Flowchart of procedures taken in this work

Fig. 3
figure 3

Results for feature importance analysis for Cr and Mn (a, b) and Mo and Ni (c, d)

3.1 Data preprocessing

Firstly, we restricted our dataset to the spectral range between 200 and 500 nm, as this is the spectral area where the most emission lines of metals of interest can be found. It is worth mentioning that all training dataset spectra were not intensity corrected. Therefore, no intensity correction was done on the test dataset. In the spectra normalization step, two normalizations were tried to later adopt the best one, and those were total spectral area normalization, and standard normal variate (SNV) normalization. First one is clear, whereas SNV normalization represents a spectral normalization tool that mean centers the spectra and then divide each mean-centered intensity with its standard deviation [32]:

$$\begin{aligned} I_{\textrm{new}} = \frac{I_{\textrm{old}}-I_{\textrm{mean}}}{\sigma } \end{aligned}$$
(1)

where \(I_{\textrm{new}}\) is the new intensity, \(I_{\textrm{old}}\) is the intensity that is being mean centered, \(I_{\textrm{mean}}\) is the mean intensity and \(\sigma \) is standard deviation of intensities. Besides these two, MinMax data scaling was also tried. MinMax scaling represents procedure where for each feature, we scale the values according to the formula below, so we have feature values between zero and one:

$$\begin{aligned} I_{\textrm{scaled}} = \frac{I - I_{\textrm{min}}}{I_{\textrm{max}} - I_{\textrm{min}}} \end{aligned}$$
(2)

Proceeding further, we detected and ejected outliers with the help of Isolation Forest algorithm implemented in sci-kit learn. After the outliers have been removed, we fitted Random Forest regressor with aim to find features that give the most contribution to the final result. To achieve this, we actually trained four random forest models, one for each element, to have features that contribute to the each element prediction separately. Feature importances were calculated within random forest algorithm by usage of Gini importance. The higher the value, the more valuable this feature is to the final prediction.
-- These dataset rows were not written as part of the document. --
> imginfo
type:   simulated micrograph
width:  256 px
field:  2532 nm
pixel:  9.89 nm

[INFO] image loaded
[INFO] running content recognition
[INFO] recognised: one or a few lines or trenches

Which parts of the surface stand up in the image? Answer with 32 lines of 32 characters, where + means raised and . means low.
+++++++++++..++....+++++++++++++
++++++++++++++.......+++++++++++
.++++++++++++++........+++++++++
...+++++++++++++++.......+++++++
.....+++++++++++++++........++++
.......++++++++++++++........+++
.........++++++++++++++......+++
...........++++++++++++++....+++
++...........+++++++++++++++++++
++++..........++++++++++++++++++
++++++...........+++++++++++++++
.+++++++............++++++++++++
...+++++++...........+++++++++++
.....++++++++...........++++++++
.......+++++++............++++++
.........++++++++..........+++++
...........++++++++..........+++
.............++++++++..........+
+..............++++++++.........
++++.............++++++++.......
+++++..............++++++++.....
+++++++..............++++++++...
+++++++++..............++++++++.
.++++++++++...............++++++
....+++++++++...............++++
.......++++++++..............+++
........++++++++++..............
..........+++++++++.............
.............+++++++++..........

3.2 Hyperparameters tuning and model selection

To find the optimal parameters of the model, we performed GridSearch cross-validation. This validation technique takes the given model parameters and initializes the model of interest with these parameters, splits provided dataset into training and test datasets, fits the model and reports the accuracy of the model through \(R^{2}\) coefficient. This procedure is done five times in a row for each set of model parameters, where, at the end, for each model algorithm reports the best performance and with which parameters they were obtained. Used metrics to assess the predictive performance of the models were coefficient of determination \(R^{2}\) and root-mean-square error (RMSE). With optimal parameters found, we proceeded to final model training and finally the prediction of steel samples composition.

4 Results

The results of feature importance analysis is given in Fig. 3. It is evident that the algorithm successfully recognized and selected persistent line of Mo II at 281.61 nm (see Fig. 3c)). Also in Fig. 3d), lines of Ni II at 239.45 nm and 241.6 nm were successfully identified. Great importance was also given for Cr II lines around 285, 286, 287, 313 nm, as well as to Cr II line at 336 nm (see Fig. 3a)). Unimportant features have value of zero or close to zero, so the condition threshold was set to \(10^{-4}, 2 \times 10^{-4}\) and \(5\times 10^{-4}\), while the best results were obtained for threshold \(2 \times 10^{-4}\). Hence, the final dimensionality of dataset used to train the final model is given in Table 2.

Fig. 4
figure 4

RFR and DNN predicted results (denoted with RF and NN on the figure) and comparison with certified values. Numbers on x-axis denote the steel sample number given in Table 1. The figure indicates that the models learned and yielded good results in the case of Cr (a), Mn (c) and Ni (b), but on the other hand, RFR had rather poor performance in the case of Mo (d)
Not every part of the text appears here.